AABP Manage Your Rural Practice for Success Workshop Description
The AABP Next Generation Practice Analysis Workshops will consist of a series of two, three-day intensive workshops a year apart. The purpose of the workshops are to enable recent graduate food-animal and mixed-animal oriented practitioners to understand practice finances and successfully manage and grow their business.
At the workshops, participants will:
- Learn to analyze practice cash-flows to determine profitability and identify trends
- Use value proposition concepts to identify and assess current and future client needs
- Use partial budgeting to gauge cash-flows, and establish timelines
- Forecast to predict how cash-flows may change with new or existing services
- Learn about practice valuation for sale, transition or buy-in
- Learn about practice acquisition financing
- Enhance their human resource management (HRM) skills in several areas of HRM including performance management and leadership in the business world.
- Have an opportunity to share experiences and ideas with peers.
Year One Workshop: Pre-Workshop Activities
To assist workshop attendees in examining their financial data, all attendees will enter financial data into a spreadsheet that will be used to evaluate the financial performance and position of the practice they own or in which they practice. Most of the financial data will relate to profit/loss statements for the last three fiscal years. A limited amount of data will be needed from the balance sheets to calculate accounts receivable and inventory ratios. Attendees who do not have access to this information will be given mock financial records from a fictitious practice to participate in this exercise.
Attendees will also agree to participate in a pre-workshop conference call three to six weeks prior to the first workshop where they can ask questions and receive more information on pre-workshop homework.
Year One Workshop: Topics
- Introduction to fundamental bookkeeping principles and comparison of tax and managerial accounting.
- Review of three years of financial and discovery of trends. Attendees as individuals and groups will review their practices' data, identifying trends and issues of concern. Attendees who do not have data from their practices will perform the same exercises on data from fictitious practices.
- Development of a value proposition as a strategic management tool. As individuals and in breakout sessions each attendee will develop a value proposition, unique to their practice, that can be used as an ongoing strategic management tool.
- Partial budgeting, development of timelines and breakeven points. As a group, attendees will participate in exercises to develop partial budgets and recognize their value in planning changes they may want to make in their practices. Attendees will be encouraged to develop or at least start to develop partial budgets for their practices
- Development of metrics to evaluate progress, both of proposed changes as a single profit center and the impact on the overall practice’s financial performance.
- Discussion on balance sheet metrics. Accounts receivable, turnover and inventory turnover ratios will be discussed, and goals will be established.
- Discussion of various metrics used to evaluate performance in food animal practice including billable hours.

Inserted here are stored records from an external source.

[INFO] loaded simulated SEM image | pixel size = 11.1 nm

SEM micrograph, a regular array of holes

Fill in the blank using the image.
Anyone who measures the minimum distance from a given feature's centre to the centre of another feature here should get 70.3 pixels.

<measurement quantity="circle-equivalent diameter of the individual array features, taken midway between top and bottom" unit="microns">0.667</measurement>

- Development of plan statements. Attendees will be asked to establish plan statements to implement in the next year. Issues relating to analysis of profit/loss patterns or trends, service needs, or changes discovered in the value proposition analysis and needs discovered in the balance sheet analysis may be addressed in individual practice plan statements
- Consultative marketing. Consultative marketing will be defined and will be described in detail.
Introductory HRM topics.
Year One Workshop: Inter-Workshop Activity
To assist attendees to implement changes and deal with obstacles, a series of conference calls and email exchanges will be utilized to network between each workshop's attendees.
Year Two Workshop: Topics
- Discussion of roles and importance of management staff and outside support staff in the management of a practice.
- Practice valuation. The various means of valuing a practice will be presented and how changes to practice operation can influence that data. This will benefit both owners and potential buyers.
- Feedback on how the processes learned in the Year One workshop were implemented in various practices.
- Evaluate and share changes in the spreadsheet data since the first workshop.
- Review value propositions by all attendees.
- Review progress of the last year, including success and obstacles.
- Expand on issues from the Year One workshop.
- Review of results of plan statements
- Redefine goals and plan statements for each practice.
- Presentation of select human resource management issues including performance reviews, development of a mission statement and the situational leadership model.
- Discuss where practices go from here.
Year Two Workshop: Follow-up Sessions
In order to evaluate the success of the workshops and to assist attendees in going forward, follow-up conference calls will be held at three and six months after the second workshop. The first call will focus on the practice valuation homework assignments and the second call will focus on financial improvement seen by the practitioner. These calls will also be used to evaluate the success of the workshops. Attendees will be asked to complete a brief survey early in the year after the Year Two workshop indicating qualitatively and quantitatively how the workshops impacted their practices.